Tuesday, 23 April 2013

Lamenting the lack of RAII in C# / Java

One of the hardest problems in programming is managing resources. How do you make sure you don't have a memory leak, reclaim that opened file handle, or give up that network connection?

In the C language you get a file handle via the fopen function, and you absolutely must remember to return it with fclose. If you forget to call fclose then the underlying file descriptor in the operating system is not closed and eventually you'll run out of file handles. In the simple case, it's easy. Just open the file and close it. If you aren't careful, it starts to get pretty complicated though. What if you have multiple exit points in your function; you've got to remember to fclose everywhere. Manually managing resources is a really tough problem. Here's a simple example that leaves a file descriptor open. Can you see why?

int copyFile(char* szIn, char* szOut) {
    FILE* in;
    FILE* out;

    in = fopen(szIn,"r");
    if (in == NULL) return 7;

    out = fopen(szOut,"w");
    if (out == null) return 8;

    /* read from in, write to out */

    return 0;

C++ introduced the "RAII" pattern (resource acquisition is initialization) which is a fancy way of saying acquire in your constructor and release in your destructor. By using RAII I can write a file copy and not need to worry about remembering to close files.

int copyFilePlusPlus(char* szIn, char* szOut) {
   ifstream in(szIn);
   ofstream out(szOut);

   if (!in.is_open()) return 7;
   if (!out.is_open()) return 8;

   /* do the copy */

   return 0;

The knowledge about the resources can now be completely hidden in the object. Progress!

The most common resource to manage is memory. Garbage collection frees the programmer from having to worry about reclaiming memory (and hence makes it more difficult to leak memory). Unfortunately, the implementation of garbage collection cedes control of when objects will be released. The lack of deterministic finalization means that resources handling becomes more difficult. Without a destructor that runs when an object goes out of scope you can't hide the details of resource ownership quite as elegantly as you can with RAII. (Brian Harry discusses some of the reasons why C# doesn't have deterministic finalization here)

C# introduces the using syntax to deal with this problem. This gives you deterministic finalization giving you precise control over the lifetime of a resource.

using (var f = File.OpenRead("foo.txt")) {
  // use f here

FileStream f = null;
try {
    f = File.OpenRead("foo.txt");
finally {
    if (f != null) f.Dispose();

The using statement expands out and lets us avoid writing a whole lot of boilerplate code to deal with it. This is progress of a kind, but it does mean we have to explicitly remember to call Dispose and we can't insulate the knowledge of the resource behind an object as we can in C++. Objects with unmanaged resources must implement the IDisposable interface and people who use these objects must remember to use using blocks.

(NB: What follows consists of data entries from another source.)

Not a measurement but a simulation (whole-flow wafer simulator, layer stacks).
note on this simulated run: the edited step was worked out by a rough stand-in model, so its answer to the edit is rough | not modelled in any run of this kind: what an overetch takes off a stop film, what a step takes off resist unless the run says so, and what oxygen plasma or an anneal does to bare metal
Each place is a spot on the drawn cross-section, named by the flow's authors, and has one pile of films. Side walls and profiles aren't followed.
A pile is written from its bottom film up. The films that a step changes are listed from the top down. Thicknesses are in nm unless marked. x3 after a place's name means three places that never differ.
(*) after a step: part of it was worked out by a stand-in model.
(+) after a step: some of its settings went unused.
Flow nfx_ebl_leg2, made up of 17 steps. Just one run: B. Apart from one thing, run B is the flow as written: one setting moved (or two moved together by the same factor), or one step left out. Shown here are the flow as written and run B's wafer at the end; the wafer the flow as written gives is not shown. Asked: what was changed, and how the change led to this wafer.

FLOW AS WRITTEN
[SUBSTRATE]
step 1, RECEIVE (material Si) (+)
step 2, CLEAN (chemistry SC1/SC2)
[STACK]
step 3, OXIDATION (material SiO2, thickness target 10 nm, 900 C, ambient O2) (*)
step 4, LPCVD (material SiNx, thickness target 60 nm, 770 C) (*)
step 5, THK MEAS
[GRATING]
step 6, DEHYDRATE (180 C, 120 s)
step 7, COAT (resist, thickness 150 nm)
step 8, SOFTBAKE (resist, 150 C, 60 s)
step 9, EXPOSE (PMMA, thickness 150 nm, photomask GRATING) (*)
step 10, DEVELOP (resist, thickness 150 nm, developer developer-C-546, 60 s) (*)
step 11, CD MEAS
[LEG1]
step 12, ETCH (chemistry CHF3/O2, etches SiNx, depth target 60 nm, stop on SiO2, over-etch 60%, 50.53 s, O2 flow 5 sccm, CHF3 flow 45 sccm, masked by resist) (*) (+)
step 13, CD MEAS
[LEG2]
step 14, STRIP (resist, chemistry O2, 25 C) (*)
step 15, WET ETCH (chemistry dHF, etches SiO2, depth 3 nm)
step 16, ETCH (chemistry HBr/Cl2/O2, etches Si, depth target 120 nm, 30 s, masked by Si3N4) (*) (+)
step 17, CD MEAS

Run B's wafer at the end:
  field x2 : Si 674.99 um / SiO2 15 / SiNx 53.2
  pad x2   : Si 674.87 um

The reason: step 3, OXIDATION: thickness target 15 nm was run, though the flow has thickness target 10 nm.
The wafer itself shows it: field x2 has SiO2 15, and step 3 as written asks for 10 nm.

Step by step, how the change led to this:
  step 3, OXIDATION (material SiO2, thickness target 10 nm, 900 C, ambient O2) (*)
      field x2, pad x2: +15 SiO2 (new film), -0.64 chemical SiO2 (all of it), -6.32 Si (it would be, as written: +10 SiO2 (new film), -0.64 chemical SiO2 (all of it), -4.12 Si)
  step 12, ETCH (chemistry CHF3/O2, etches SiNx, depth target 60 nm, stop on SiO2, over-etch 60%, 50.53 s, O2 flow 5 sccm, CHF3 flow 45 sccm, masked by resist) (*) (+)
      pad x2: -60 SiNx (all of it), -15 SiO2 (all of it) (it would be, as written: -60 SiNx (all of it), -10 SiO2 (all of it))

Java was a bit slow in adopting this convention, but eventually got around to copying it with Java 7 (see try-with-resources).

Without the RAII pattern, Java and C# are more susceptible to leaking resources. As Herb Sutter says

I called this Dispose pattern “a coding pattern that is off by default and causing correctness or performance problems when it is forgotten.“ That is all true. You have to remember to write it, and you have to write it correctly. In constrast, in C++ you just put stuff in scopes or delete it when you're done, whether said stuff has a nontrivial destructor or not.

Tools like Gendarme can perform static analysis to attempt to find instances where variables haven't been disposed, but it's not perfect.

So what are the best practises to manage resources in Java/C#?

  • You should always dispose of locally created IDisposable or AutoCloseable objects. If you create a file stream to read in, remember to close it! Use tools like Gendarme or Resharper to check for violations.

  • If you write a class that has a member variable that is disposable, then that same class should also be disposable.

  • Have a clear convention for denoting who owns a given return value. For example, GetXYZ is unclear, does this return a new XYZ that I must dispose, or does it return a shared reference to an XYZ?

  • Make object lifetimes clear!

  • Fail fast - don't let disposed objects be used again (see the Disposable pattern)

The main point to take away is that resource management is hard, but it's often easy to assume it isn't until it goes wrong!